Milosevic has refused to meet Kay or his assistant, Gillian Higgins, or give them instructions. He denied encouraging his supporters to stay away, and said they had reached their decisions independently.

In court, Milosevic read a letter from James Bissett, who was Canada's ambassador to Yugoslavia when the Balkan wars erupted in the early 1990s, saying the trial "had taken on all the characteristics of a Stalinist show trial."

"I do not wish to appear," Bissett wrote in the letter. "I have from the outset had serious misgivings about the legitimacy of the tribunal." He wrote that the tribunal, created by the U.N. Security Council in 1993, "is a political court rather than a judicial body operating in the interests of truth and justice."

Contacted in Canada, Bissett confirmed the accuracy of the letter.

Milosevic also read from a letter he said was written by another potential witness, former U.S. diplomat George Kenney, in which Kenney said he would appear at The Hague only if Milosevic were allowed to conduct his own defense.

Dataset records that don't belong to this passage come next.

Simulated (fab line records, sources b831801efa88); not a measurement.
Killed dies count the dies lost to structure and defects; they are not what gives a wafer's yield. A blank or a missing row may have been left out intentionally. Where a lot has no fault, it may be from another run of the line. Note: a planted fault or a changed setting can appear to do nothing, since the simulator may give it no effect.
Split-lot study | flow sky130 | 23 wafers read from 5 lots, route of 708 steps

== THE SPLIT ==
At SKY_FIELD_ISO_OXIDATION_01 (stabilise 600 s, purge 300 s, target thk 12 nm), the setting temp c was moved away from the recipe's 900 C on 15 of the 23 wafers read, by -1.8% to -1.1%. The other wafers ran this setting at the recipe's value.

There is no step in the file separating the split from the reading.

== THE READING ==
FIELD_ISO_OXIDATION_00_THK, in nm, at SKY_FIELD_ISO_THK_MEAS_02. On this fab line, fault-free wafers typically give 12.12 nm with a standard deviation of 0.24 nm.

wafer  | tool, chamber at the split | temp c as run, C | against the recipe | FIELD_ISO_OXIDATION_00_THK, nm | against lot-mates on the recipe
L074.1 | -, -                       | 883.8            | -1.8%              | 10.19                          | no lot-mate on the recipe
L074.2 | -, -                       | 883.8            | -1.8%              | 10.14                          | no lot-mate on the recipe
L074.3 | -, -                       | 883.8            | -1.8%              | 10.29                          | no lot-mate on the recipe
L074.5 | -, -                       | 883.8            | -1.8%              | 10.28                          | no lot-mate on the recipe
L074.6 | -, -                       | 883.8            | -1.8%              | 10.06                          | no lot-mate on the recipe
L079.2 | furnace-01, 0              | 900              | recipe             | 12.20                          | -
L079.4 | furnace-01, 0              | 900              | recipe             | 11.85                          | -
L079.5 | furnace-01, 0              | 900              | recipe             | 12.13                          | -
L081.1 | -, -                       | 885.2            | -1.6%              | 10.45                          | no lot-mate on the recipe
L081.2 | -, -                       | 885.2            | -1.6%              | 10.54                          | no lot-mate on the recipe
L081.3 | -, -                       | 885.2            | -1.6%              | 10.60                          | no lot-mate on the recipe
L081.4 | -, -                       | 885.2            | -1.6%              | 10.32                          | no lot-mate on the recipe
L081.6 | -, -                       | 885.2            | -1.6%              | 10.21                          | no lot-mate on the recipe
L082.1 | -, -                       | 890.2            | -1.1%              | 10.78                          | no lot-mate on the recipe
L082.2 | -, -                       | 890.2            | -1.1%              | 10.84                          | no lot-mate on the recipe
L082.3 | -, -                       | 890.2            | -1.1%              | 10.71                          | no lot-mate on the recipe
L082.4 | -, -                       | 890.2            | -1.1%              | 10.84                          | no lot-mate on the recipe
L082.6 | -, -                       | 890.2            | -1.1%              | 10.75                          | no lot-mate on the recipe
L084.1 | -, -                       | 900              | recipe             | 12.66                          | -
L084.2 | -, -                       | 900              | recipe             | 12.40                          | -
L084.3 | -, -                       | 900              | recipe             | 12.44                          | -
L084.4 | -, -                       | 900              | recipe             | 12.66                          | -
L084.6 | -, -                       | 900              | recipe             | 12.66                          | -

"I believed then, as I believe now, that you are innocent of the charges in the indictment," Milosevic quoted Kenney as having written. The letter from Kenney, who resigned in 1992 as head of the State Department's Yugoslavia desk, could not immediately be confirmed.

Milosevic faces 66 counts of war crimes for his alleged criminal role in atrocities committed during the violent breakup of the former Yugoslav federation in the 1990s. He could be sentenced to life in prison on any count.